America loves a sandwich. Rachel Nuwer at Smithsonian Magazine even reports that half of the population eats a sandwich every single day.
As a deli or cafe owner, you’ll inevitably receive questions from customers regarding your menu and the specific items on it.
Having a swift response is helpful for filling in the gaps for your customers and for proving that you know your stuff. With that being said, here are answers to some of the more common questions.
The love affair between Americans and pastrami runs deep. Kenny Sokan writes in Public Radio International that Jewish-American delis first started popping up in New York in the late 19th Century. By the early 20th Century, pastrami sandwiches were the focal point of most menus and often considered “the caviar of Eastern European Jewish life.”
They were a delicacy that deli owners took immense pride in creating, and their customers took immense pleasure in eating.
Americans quickly took a liking to them, and over the years pastrami sandwiches have become an iconic NYC tradition. The classic pastrami on rye with spicy brown mustard is still very much revered and held in high esteem.
What’s interesting is just how little they’ve changed. The Wall Street Journal’s Deborah Dunn quotes one deli owner, Will Horowitz, who says that the standard deli sandwich hasn’t changed much in 100 years except for the fact that everything used to be handmade.

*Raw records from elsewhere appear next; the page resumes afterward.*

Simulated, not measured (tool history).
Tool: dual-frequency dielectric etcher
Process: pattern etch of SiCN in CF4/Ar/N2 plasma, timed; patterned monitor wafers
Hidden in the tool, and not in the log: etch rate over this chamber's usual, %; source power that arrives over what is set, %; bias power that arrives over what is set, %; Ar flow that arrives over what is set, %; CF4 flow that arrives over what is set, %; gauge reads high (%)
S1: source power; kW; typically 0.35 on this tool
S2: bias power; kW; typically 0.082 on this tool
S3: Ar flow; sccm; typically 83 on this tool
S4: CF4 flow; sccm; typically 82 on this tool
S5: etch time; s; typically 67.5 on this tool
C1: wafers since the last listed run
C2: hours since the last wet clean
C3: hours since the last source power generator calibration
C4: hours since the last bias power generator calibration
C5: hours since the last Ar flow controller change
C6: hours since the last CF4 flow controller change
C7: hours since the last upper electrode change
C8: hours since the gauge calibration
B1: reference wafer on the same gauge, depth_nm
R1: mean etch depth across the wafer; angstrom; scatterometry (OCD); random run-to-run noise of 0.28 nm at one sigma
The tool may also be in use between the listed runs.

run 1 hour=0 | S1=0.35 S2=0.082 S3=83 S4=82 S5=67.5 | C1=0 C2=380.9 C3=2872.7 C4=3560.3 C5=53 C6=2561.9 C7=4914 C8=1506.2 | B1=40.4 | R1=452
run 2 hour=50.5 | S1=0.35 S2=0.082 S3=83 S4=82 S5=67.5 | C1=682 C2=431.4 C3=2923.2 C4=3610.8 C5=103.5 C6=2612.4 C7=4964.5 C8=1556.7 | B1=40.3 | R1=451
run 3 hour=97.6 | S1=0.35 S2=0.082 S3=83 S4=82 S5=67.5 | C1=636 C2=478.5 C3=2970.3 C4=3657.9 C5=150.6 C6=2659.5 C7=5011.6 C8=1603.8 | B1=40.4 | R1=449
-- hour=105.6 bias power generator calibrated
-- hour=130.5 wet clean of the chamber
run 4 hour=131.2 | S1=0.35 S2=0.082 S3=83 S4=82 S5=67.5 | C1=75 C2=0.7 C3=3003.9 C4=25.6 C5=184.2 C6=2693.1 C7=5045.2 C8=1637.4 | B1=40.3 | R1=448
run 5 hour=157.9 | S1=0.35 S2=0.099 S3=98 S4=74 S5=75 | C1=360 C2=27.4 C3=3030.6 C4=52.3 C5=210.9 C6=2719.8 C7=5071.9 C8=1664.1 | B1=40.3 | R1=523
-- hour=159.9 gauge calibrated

So, eating a delicious pastrami sandwich is basically like taking a bite out of history. You’re getting over a century’s worth of goodness.
While NYC is the birthplace of of the pastrami sandwich in America, you’ll find them in delis throughout the entire country. Deli owners from the Deep South to the Pacific all put their own spins on this classic.
There are three main types of pastrami cuts. One is the navel, which comes from the front quarters of the cow, thereby making it kosher. As Eric Lissner points out in Our Everyday Life, this is the type of famous pastrami that you typically find in New York delis.
Laura Togut adds in Serious Eats that aficionados agree that “real deal” pastrami comes from the navel end because it’s especially fatty and holds up well to the lengthy cooking process required to prepare it. If you’re a pastrami connoisseur, this is likely the cut you seek.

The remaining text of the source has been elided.